A great panoramic shot taken by Duane

We came across an old concrete house near the trail and stopped for a few pictures
The outside view
Trail break
Trail view near Wreckhouse
Gerry takes in the view
An old bus converted to a trail-side camp
The first washout we came across.
Luckily Bob had some caution tape we used to make it more visible

Pirates Haven was the destination for our first day on the trail. For Bob and I, it was our second time 
staying here. The cabins are roomy and comfortable and the service was second to none. The owners 
Paul and Ruth made sure our stay was perfect. The food at the restaurant is great too.
The inside of one of the cabins.

Video recap for Day 1 on the Trail
Day 2
Saturday August 23rd: 
Robinson's to Serpentine Lake

Our second day on the trail - once again beautiful weather! 
We took our time and averaged about 40 km/h (25 mph) and stopped for lots of pictures. We didn't hit the trail until about 10:30 and arrived at the lake around supper. We set up camp, had a BBQ and made a great fire.

The day's trip from Robinson's to Serpentine Lake
Our first pit stop - Fishell's bridge
Enjoying the trip
Under Fishell's bridge

A curious coyote came to check us out
Another pit stop

We filled up at Stephenville Crossing and grabbed a coffee.

We arrived at Serpentine Lake and set up camp
Duane is enjoying his favorite drink - coffee!
Gerry and Bob cutting up the veggies
Tent city. I hadn't stayed at this part of the lake before. We rode through
some pretty deep water to get here but it was worth it.

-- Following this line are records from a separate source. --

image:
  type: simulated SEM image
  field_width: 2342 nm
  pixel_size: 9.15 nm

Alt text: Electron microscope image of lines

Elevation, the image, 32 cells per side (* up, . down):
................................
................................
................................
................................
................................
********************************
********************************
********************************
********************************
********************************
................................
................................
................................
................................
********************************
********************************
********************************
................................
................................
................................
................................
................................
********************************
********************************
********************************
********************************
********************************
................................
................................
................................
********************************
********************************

A group shot minus Duane, as he took it. Next time we need to bring a tripod.
The ATV in the background belonged to a local guy was fly fishing just out of frame.
When he returned he had  a 10 lb salmon!

The old driftwood burns well

The sky was clear and the when the stars came out they were bright.
In fact I haven't seen stars that bright anywhere. It's so far away from any towns

that there is no light pollution to spoil the view. 
I wish my camera was capable of taking a good picture of them.
The temperature started to drop a bit but the fire kept us warm
Video recap for Day 2 on the Trail

Day 3
Sunday August 24th: 
Serpentine Lake to Howley

Our third day on the trail  - getting spoiled by more blue skies and sunshine. It was a chilly morning but it warmed up quickly to 23 degrees Celsius
(73 degrees Farenheit)

We got a ride from Cecil Anderson (709)686-5534 from Corner Brook to Pasadena because that section of the trail is out.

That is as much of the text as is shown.